For the better part of three decades, Fred Karger practiced the dark arts of public affairs consultancy, often on the side of corporations and conservative movements.
That makes him an unlikely warrior in the struggle for gay marriage and an especially improbable champion of full disclosure in politics.
But Karger has planted himself at the center of both fights. He has organized boycotts of major donors to Proposition 8 and challenged the Church of Jesus Christ of Latter-day Saints, and as a result finds himself enmeshed in a federal lawsuit in Sacramento over political disclosure.
California's capital is filled with operatives who've morphed in unexpected ways, but Karger's saga is the stuff of a Hollywood script. When I first met him in 1986, I never would have suspected he was gay. Few outside his private circle had a clue.
Fewer still would expect him to be a passionate supporter of same-sex marriage. He likes to quip that he is glad he never wed, figuring he would have been divorced twice by now and writing fat alimony checks. But after tossing out that joke, Karger, always quick witted, turns serious.
"I went through hell growing up," he says. The right to marry, he hopes, might help kids by sending them the message that they would have the same basic rights as others.
"It's our civil rights bill," Karger says.
Karger is no angel. His political past and present is not black and white. Often, he was the color of a chameleon. But now he is leading with his heart, employing the skills he gained as a Republican and corporate operative to seriously mess with foes of same-sex marriage.

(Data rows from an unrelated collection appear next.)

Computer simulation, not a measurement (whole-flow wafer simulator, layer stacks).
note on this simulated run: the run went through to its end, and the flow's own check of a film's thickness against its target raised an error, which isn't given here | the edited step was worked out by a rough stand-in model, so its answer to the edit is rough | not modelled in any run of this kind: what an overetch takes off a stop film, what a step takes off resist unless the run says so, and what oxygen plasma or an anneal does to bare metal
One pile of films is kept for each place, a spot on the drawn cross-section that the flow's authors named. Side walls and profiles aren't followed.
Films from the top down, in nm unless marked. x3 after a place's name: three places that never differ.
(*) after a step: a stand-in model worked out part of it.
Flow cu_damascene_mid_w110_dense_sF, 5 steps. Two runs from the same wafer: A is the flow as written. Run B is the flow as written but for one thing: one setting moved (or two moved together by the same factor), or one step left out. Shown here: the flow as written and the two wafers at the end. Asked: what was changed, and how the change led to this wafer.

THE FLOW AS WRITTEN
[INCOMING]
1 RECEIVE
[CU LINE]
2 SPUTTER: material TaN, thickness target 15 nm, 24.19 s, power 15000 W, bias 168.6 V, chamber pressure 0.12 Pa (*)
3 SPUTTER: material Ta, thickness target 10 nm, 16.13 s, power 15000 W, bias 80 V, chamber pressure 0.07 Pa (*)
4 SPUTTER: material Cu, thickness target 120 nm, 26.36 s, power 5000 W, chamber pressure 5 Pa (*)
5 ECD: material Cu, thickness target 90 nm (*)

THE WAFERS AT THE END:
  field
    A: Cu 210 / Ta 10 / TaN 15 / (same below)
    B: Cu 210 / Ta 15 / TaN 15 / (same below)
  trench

Karger has worked for Govs. George Deukmejian and Ronald Reagan, Lt. Gov. Mike Curb. We met in 1986 when I covered the California Supreme Court. The Los Angeles-based consulting firm where Karger worked, the Dolphin Group, was leading the effort to dump three liberal justices, including Chief Justice Rose Elizabeth Bird, who regularly voted to reverse death sentences.
Karger's role was to organize grieving mothers and fathers of children murdered by death-row inmates. In the process, he created the most powerful voice in the campaign that brought down the justices, and established a Republican majority that holds to this day.
Two years later, in 1988, Dolphin and Karger gathered victims of Willie Horton, the murderer who committed a rape while on a furlough from a Massachusetts prison during Michael Dukakis' tenure as governor. Karger used the Horton story to help to thwart Dukakis' presidential bid and elect George H.W. Bush.
All through the 1990s, Karger was one of the main, albeit unseen, operatives in California for Philip Morris, U.S.A. Like a character out of "Thank You for Smoking," the satirical book and movie about a tobacco industry shill, Karger to this day calls the world's largest cigarette maker a great and generous client. It helped pay for his Laguna Beach home with its ocean view.
Karger became expert at shaping "coalitions" and "grassroots movements." Astroturf, it's called.
He would caution people who worked for and with him: Don't make mistakes that would permit the public to get a peek at the true client.
During the 27 years he worked for Dolphin, Karger lived by that credo. Karger felt he could step fully out of the closet only after he retired in 2004.
Lee Stitzenberger, Karger's partner at Dolphin Group and friend, said for years they simply did not discuss the fact that Karger was gay. Certainly, he didn't tell clients.
"His biggest encumbrance was hiding sexual orientation," Stitzenberger said. "I'm sure it was difficult, the cracks people would make, the crude remarks."
Then came Proposition 8, the 2008 initiative that defines marriage as being between a man and woman.
Karger stepped into the fight and did what he knows best. He created an organization, Californians Against Hate. The name belies its size. It was Karger and a few friends. Using the Internet and his knowledge of media and his organizing ability, Karger fanned boycotts of the six- and seven-figure donors to Yes-on-8, including a San Diego convention hotel and a Central Valley health food producer.